Did he have an affair with Madame Bonacieux? That story—like so many others, such as The Count of Monte Cristo—was the product of Alexandre Dumas’ imagination.

As the governor of Lille (not a pleasant experience for him), D’Artagnan wanted to exchange the life of an administrator for the life of a soldier. Eventually he got his wish and became Captain Lieutenant of the first company of musketeers. Only the King (who was Captain General) had a higher rank in the unit.

During France’s war with the Netherlands, the real D’Artagnan died of a musket ball to the throat in the siege of Maastricht (a Dutch town at the southern tip of the country). Today his statue is a prominent feature in the town of Auch.

The King whom D’Artagnan served with such valor—Louis XIV—ruled 72 years. (He died in 1715; this link depicts him at about age 67.) He was, thanks to Cardinal Richelieu’s plan for French kings, an absolute monarch. He was fond of saying, "L’Etat, c’est moi" ("I am the State").

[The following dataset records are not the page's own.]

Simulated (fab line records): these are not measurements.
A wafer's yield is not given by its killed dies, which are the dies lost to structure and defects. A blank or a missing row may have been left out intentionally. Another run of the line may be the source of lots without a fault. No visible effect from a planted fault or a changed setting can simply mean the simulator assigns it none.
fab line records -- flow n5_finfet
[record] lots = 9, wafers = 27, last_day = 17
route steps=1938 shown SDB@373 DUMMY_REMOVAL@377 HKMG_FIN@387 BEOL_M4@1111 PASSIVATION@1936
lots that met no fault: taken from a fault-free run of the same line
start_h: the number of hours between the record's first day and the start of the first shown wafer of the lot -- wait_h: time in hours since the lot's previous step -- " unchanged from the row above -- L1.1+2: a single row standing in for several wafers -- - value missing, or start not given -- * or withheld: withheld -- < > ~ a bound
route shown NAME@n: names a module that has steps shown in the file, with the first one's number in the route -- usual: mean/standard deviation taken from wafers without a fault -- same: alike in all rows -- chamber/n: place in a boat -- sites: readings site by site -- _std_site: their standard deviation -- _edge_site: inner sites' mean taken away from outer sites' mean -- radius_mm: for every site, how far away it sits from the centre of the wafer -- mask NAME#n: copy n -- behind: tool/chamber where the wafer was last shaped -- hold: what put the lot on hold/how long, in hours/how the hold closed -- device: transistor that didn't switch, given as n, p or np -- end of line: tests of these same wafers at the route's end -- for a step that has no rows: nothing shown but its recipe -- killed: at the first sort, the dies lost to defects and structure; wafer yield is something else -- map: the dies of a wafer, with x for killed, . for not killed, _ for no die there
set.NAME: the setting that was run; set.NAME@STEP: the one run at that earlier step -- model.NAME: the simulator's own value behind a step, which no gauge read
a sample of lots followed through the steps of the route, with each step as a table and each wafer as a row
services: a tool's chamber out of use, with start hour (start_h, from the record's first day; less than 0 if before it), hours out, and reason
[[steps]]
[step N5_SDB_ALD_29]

When he revoked the Edict of Nantes—which his grandfather Henri IV had signed to give the Huguenots rights under the law—the "Sun King" (as Louis XIV was known) stripped the Huguenots of their religious freedom. Historians estimate that 200,000 (or more) skilled French Protestants left the country as a direct result. Some came to America where many settled in Charleston, South Carolina. Others fled to neighboring European countries.

Cultural life flourished during the Sun King’s reign. Louis XIV turned his father’s "hunting lodge" (the "old chateau") at Versailles into a stunning palace. (He used Fouquet’s architects who created, among other things, an exquisite "bedchamber" for the king and the famous "Hall of Mirrors.")

Not far from the forest of Fontainebleau (and the palace Napoleon Bonaparte later called home), Versailles (with its magnificent gardens and groves) is now a national museum and remains a favorite tourist destination.

But the seeds of discontent, which are inevitably sown by an absolute monarchy, germinated quickly in France. Within 75 years of Louis XIV's death, the French Revolution erupted and Louis’ descendant (Louis XVI) was beheaded.

That, however, is another story for another day.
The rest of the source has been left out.